The Pens get the game’s first power play when Michael Raffl has to hold Teddy Blueger who used speed to beat him and drive to the net. Justin Schultz is with the first group (along with Crosby, Malkin, Guentzel and Hornqvist) and they look very disjointed and barely have any zone time with the puck. The second PP group doesn’t fare much better.
Late in the first Sheary leads a 3-on-1 with Crosby and Guentzel but his pass doesn’t connect. Top line looking very dangerous though.
Evgeni Malkin makes a very lazy pass right up the middle that goes directly to Kevin Hayes. That’s problematic since Hayes plays on the other team. Hayes has all the time in the world to deke on Murray and tuck a backhander behind him. 2-1 Philly.
Shots end up 10-6 Flyers through one period.
Second period
Murray still in net, Crosby draws a penalty early and the Pens are back to a second power play on the game with the same personnel. Malkin sets Hornqvist for a chance in close to the net, which isn’t much, but more than last time. They fail to score again.
The Flyers get a 3-on-1 that Marino almost breaks up (strong game) but a bad bounce fuels another chance where Hayes is all alone in front of the net. This time the back-pressure of Marcus Pettersson helps prevent a great shot by Hayes, but he also gets a follow-up from another bounce.
The Pens get caught with too many men to give the Flyers their first power play of the game. Murray makes another good stop, then Brian Dumoulin is hobbled big time blocking a shot and Murray is able to freeze the puck.
At this point it’s halfway through the game so Tristan Jarry is sent in cold to replace Murray. Hayes hits the cross-bar on Jarry but the puck stays out and the Pens kill the advantage off.

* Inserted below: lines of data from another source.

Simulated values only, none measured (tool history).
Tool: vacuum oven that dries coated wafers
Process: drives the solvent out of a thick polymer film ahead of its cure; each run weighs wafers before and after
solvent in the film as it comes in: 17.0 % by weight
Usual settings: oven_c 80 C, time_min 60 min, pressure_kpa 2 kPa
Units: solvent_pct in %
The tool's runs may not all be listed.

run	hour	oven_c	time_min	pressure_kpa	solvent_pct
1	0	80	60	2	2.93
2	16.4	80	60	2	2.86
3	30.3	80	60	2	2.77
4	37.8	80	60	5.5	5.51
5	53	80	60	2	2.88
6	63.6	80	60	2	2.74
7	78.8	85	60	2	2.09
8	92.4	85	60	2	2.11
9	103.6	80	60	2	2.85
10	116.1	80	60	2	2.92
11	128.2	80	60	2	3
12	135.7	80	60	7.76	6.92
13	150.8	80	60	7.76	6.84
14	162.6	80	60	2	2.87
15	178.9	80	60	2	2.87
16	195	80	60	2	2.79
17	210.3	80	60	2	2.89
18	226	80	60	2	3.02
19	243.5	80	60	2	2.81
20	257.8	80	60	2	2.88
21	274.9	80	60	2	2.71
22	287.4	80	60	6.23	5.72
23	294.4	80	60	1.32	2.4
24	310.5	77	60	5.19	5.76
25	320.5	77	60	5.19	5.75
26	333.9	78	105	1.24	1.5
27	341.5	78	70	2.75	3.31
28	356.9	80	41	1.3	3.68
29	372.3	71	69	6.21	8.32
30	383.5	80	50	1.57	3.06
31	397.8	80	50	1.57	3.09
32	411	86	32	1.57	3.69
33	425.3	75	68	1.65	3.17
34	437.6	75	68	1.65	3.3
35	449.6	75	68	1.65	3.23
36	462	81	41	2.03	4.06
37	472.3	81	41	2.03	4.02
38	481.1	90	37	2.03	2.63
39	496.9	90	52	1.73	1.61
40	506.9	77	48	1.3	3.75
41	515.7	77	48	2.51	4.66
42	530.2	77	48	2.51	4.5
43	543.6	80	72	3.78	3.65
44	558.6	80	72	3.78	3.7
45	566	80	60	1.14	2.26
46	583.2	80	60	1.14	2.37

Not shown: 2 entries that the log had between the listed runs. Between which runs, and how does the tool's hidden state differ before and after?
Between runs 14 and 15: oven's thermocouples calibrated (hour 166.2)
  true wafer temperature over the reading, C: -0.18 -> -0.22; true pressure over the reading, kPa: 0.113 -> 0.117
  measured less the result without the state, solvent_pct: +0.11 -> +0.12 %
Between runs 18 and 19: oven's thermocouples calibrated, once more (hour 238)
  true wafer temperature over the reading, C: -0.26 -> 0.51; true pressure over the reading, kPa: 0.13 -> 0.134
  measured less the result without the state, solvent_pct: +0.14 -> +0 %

At the end second the Pens only have 12 totals shots on goal. Rust has 5 of them on his own, so the only 17 skaters have combined for a piddly 7 SOG in 40 minutes. The first line only has one SOG (Sheary’s goal). Jason Zucker has none. The defensemen only have one total (Marino).
Shots 16-12 overall in the game. Murray stopped both shots he saw in the 2nd in 9:55 of work. Jarry stopped all 4 SOG he faced in the last 10:05 of the frame.
Third period
Game ambles on, neither team is sharp with just 1 SOG (by the Pens) in 3:40 of time when the Flyers take a third penalty of the game. It’s Voracek going after jousting with Brandon Tanev. Malkin gets a long shot from a Crosby faceoff win but there’s no follow-up opportunities. After that, the Pens can’t get anything going yet again.
Zucker fed Malkin with a great pass, Geno had a lot of net to shoot at but his backhand went into goalie Brian Elliott.
The Pens keep after it and get the better of the play in the third, Malkin stays with a puck and shoots it. Elliott is down and out, Zucker collects the loose puck and slams it home to tie the game at 2 with 3:53 left.
Shots in the third were 12-3 Pittsburgh.
Overtime
Malkin-Rust-Schultz start. Really doesn’t matter since the Pens won’t see any 3v3, 5:00 minute OTs in their format. Rust gets a couple shots away on a 3v1.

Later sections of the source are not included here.